I would have gone with an iteratively-built list, FWIW, and avoided the overhead in parsing fields the script won't use:

    perl -e 'for $i (<>) { $i =~ s/ .*//; push @list, $i; }; print(sort(@list));'

tomjakubowski · on Aug 20, 2023

Sample of one. I came of age on Linux in the late 90s/early 00s. Through other nerds on IRC channels I became familiar with Perl and didn't like it. I also picked up basic awk in the context of one-liners for shell pipelines and it was pretty nice for that. Easier to remember than the flags for cut and friends.

Learning awk a bit more deeply in recent years has been good too. I can write one liners that do more. I shipped a full awk script once, for something unimportant, but I would never do that again. For serious text munging these days I'd rather write a Rust program.

xdsdvsv · on Aug 20, 2023

way to completely miss the point and turn this into a weird pissing competition (btw your "simple" awk example is super complicated and opaque to someone who doesn't have the awk man page open in front of them)

The script package looks really cool and I'll definitely try it out, cause honestly even though I do a lot of bash scripting it's super painful for anything but something super simple.

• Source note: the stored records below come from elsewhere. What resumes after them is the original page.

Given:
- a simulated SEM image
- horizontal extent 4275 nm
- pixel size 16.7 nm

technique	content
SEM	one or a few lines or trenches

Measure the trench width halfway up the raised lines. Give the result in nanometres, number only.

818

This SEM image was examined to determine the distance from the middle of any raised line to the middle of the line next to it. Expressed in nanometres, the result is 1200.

sgarland · on Aug 20, 2023

If someone doesn't know awk, then of course it'll be complicated and opaque - the same is true of practically any language. One-liners in general also tend to optimize for space. If you wanted it to be pretty-printed and with variable names that are more obvious:

  {
    PROCINFO["sorted_in"] = "@val_num_desc"
    top_ips[$1]++
  }
  END {
    counter = 0
    for (i in top_ips) {
      if (counter++ < 10) {
        print top_ips[i], i
      }
    }
  }

But also, if you read further up in the thread, you'll see that another user correctly identified the bottlenecks in the original pipeline, and applying those optimizations made it about 3x as fast as the awk one. Arguably, if you weren't familiar with the tools (and their specific implementations, like how GNU sort and BSD sort have wildly different default buffer sizes), you'd still be facing the same problem.

At least half of what people complain about with shell scripts can be solved by using ShellCheck [0], and understanding what it's asking you to do. I disagree with the common opinion of "anything beyond a few lines should be a Python script instead." If you're careful with variable scoping and error handling, bash is perfectly functional for many uses.

[0]: https://www.shellcheck.net

dharmab · on Aug 20, 2023

> If someone doesn't know awk, then of course it'll be complicated and opaque - the same is true of practically any language

I don't think this is true. Before I learned Go, I could follow along most Go programs pretty well, and learning Go well enough to get started took less than an hour. Every attempt I've made to learn more Awk, I've bounced off.

jppittma · on Aug 21, 2023

Really? I learned awk by watching a one hour youtube video one afternoon. It being a DSL really makes it super easy to learn, and this, to me suggests you probably haven't given it much time.

fsociety · on Aug 21, 2023

Good for you, their point still holds up. Languages like Python and Go are more readable than awk and bash. They are designed to be that way, and many many years of effort have been put into them for that specific purpose.

Whereas if you know awk and bash, then they can be incredibly useful in a pinch. It doesn’t knock how powerful they are. I think it is worth learning. But if something needs to be maintained then there is an argument for Python/Go/whatever.

subjectsigma · on Aug 20, 2023

> If you're careful with variable scoping and error handling, bash is perfectly functional for many uses.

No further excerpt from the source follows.